WeightedAverageTransformer

class lightautoml.text.weighted_average_transformer.WeightedAverageTransformer(embedding_model, embed_size, weight_type='idf', use_svd=True, alpha=0.001, verbose=False, **kwargs)[source]

Bases: sklearn.base.TransformerMixin

Weighted average of word embeddings.

__init__(embedding_model, embed_size, weight_type='idf', use_svd=True, alpha=0.001, verbose=False, **kwargs)[source]

Calculate sentence embedding as weighted average of word embeddings.

Parameters
  • embedding_model (Dict) – word2vec, fasstext, etc. Should have dict interface {<word>: <embedding>}.

  • embed_size (int) – Size of embedding.

  • weight_type (str) – ‘idf’ for idf weights, ‘sif’ for smoothed inverse frequency weights, ‘1’ for all weights are equal.

  • use_svd (bool) – Substract projection onto first singular vector.
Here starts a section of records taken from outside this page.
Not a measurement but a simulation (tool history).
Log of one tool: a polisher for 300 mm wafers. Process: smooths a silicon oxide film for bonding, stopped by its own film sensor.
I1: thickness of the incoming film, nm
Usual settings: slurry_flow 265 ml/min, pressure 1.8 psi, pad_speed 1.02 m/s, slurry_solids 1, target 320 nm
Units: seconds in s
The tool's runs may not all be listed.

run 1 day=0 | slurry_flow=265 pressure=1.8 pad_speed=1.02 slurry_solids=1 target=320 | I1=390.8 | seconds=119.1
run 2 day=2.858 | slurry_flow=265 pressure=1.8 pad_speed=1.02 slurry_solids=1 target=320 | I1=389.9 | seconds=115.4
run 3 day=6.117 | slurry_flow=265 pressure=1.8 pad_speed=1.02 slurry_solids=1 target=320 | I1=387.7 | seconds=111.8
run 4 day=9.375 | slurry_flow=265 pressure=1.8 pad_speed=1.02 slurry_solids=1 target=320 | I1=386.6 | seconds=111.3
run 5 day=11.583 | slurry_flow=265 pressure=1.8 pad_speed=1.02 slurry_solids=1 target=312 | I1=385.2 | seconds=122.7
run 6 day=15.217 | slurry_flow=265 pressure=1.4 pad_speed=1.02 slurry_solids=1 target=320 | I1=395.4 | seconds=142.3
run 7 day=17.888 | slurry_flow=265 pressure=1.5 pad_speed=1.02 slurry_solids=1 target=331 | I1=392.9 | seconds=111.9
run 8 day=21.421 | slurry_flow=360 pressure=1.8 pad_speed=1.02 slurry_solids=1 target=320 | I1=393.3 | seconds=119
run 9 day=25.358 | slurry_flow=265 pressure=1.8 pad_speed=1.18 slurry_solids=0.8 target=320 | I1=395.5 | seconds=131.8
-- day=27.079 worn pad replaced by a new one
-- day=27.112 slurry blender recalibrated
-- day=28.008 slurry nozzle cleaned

  • alpha (int) – Param for sif weights.

  • verbose (bool) – Add prints.

  • **kwargs – Unused arguments.

get_name()[source]

Module name.

Return type

str

Returns

string with module name.

get_out_shape()[source]

Output shape.

Return type

int

Returns

Int with module output shape.

reset_statistic()[source]

Reset module statistics.

get_statistic()[source]

Get module statistics.